Ramallah: Palestinian President Mahmoud Abbas has told Arab leaders he may seek US recognition for a Palestinian state taking in all of the West Bank should peace talks with Israel stay stalled, an aide said on Saturday.

The idea, raised during Arab League deliberations in Libya on Friday, would place new pressure on Israel to extend a freeze on construction of Jewish colonies in the occupied territory, without which Abbas has said peace negotiations cannot continue.

Senior Palestinian negotiator Saeb Erekat said "alternatives" to the face-to-face talks launched five weeks ago had been discussed, among them "ask[ing] the United States to recognise the state of Palestine on the 1967 borders".

"[Another] is to study the possibility of going to the (UN) Security Council to get a resolution that calls upon member states to recognise the state of Palestine on the 1967 borders," he told Reuters by telephone from the Libyan town of Sirte.

Palestinians want a state in the West Bank, including occupied East Jerusalem, and in the Gaza Strip.

Israeli Prime Minister Benjamin Netanyahu imposed a partial 10-month freeze on colony construction last November in what he called a goodwill gesture to get negotiations started.

But Netanyahu, whose coalition government includes pro-colonist parties, has resisted international pressure to extend the moratorium past its scheduled expiry last month.

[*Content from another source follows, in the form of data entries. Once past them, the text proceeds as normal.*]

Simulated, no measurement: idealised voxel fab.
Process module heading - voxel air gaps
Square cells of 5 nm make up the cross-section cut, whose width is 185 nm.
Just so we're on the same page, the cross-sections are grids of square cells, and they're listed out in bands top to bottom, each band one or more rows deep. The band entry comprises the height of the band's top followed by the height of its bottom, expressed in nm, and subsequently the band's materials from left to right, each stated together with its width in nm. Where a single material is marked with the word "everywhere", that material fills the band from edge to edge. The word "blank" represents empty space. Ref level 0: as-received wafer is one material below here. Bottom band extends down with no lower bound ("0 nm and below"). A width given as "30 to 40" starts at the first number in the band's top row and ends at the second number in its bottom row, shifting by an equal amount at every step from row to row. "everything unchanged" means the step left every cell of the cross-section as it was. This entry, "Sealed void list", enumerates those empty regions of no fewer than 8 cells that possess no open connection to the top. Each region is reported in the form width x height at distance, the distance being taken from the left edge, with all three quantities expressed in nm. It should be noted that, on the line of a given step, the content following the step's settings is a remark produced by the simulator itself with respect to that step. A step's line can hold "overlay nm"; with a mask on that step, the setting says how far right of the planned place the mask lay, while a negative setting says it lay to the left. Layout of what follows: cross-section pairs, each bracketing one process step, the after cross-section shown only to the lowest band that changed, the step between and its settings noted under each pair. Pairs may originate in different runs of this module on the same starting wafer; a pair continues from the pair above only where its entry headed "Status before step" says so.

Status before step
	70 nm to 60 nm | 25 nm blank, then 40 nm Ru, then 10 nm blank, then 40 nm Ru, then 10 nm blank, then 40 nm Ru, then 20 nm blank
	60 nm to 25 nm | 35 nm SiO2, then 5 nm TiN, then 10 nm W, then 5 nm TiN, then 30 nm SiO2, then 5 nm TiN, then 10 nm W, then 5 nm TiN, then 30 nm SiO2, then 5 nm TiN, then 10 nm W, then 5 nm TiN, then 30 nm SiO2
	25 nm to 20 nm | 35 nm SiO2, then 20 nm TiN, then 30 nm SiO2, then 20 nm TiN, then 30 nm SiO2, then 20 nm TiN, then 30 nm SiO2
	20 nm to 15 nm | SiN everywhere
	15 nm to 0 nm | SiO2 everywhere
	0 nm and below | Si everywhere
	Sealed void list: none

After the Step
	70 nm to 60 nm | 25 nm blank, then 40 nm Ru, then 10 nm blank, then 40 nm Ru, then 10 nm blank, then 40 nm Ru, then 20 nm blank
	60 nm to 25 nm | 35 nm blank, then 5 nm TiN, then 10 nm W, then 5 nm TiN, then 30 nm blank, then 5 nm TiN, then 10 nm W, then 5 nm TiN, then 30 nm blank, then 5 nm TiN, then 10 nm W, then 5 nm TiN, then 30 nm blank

Past proposals for Palestinian statehood to be declared without Israeli consent have been received coolly by the United States and other world powers, who want a negotiated solution though they regard the colonies as illegitimate.

The Palestinians say colonies would deny them a viable state, which they envisage having occupied East Jerusalem as its capital.

"I cannot specify all the alternatives that were presented by President Abbas [to the Arab League], but the president will keep working with the American administration to achieve a full cessation of [colony] activities in order to restart talks," Erekat said.